Strategy

IPOs May Be Stalling, But Follow-Ons Are Cranking: PwC


by FEI Daily Staff

The heady market for initial public offerings is taking a breather following record 2014 issuance, but that does not mean financial executives at high growth companies can rest easy. That is because follow on offerings are being issued at a breakneck pace, according to a new report by PwC US.

U.S. IPO proceeds slowed to 2012 levels with 41 IPOs raising $6.2 billion, according to IPO Watch, a quarterly survey by PwC US.  That is slightly over half the $11 billion raised in the same quarter last year, and down 63 percent compared to $16. 6 billion raised in the fourth quarter 2014.

However, there were 253 follow-on offerings in the first quarter raising a total of $68.8 billion, which is an increase of 103 percent in volume and 92 percent in value from the previous quarter.

Follow-ons are issuance of stock subsequent to the company's IPO, often used to pay off debt and increase the stock’s float or to move privately held shares into the public market. Over 23 percent of the follow-ons in the first quarter were backed by financial sponsors looking to systematically exit portfolio investments, according to PwC.

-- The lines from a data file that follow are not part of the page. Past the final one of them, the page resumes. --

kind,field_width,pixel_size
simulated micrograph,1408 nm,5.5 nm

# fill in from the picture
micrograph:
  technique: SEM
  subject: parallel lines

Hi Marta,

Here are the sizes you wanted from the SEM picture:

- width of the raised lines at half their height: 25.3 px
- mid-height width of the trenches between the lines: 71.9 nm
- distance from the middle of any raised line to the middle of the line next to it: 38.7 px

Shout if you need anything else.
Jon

“While we saw a decline from the vigorous pace of activity in 2014, 41 IPOs in the first quarter is generally in line with historical first quarter IPO volume since 2010,” said Henri Leveque, partner, U.S. Capital Markets and Accounting Advisory Services leader, PwC’s Deals Practice. “As long as the broader stock market remains stable in the face of mounting domestic and global uncertainty, it is likely we will continue to see a robust atmosphere for IPOs and follow-on offerings.”

The 41 IPOs completed in the first quarter of 2015 represent a 42 percent decrease from the 71 issuances recorded in the robust first quarter of 2014. The healthcare industry led IPO market activity, according to PwC, accounting for 41 percent of total volume with 17 IPOs. The healthcare sector also led in follow-on offerings in terms of both volume and value for the first quarter of 2015.

“The interest in high-growth companies among investors remains prevalent as demonstrated by the demand for biotech IPOs in the current low-yield environment,” said Neil Dhar, partner, U.S. Capital Markets leader, PwC’s Deals Practice. “In the face of increased market volatility, it is important to explore and consider various market opportunities.”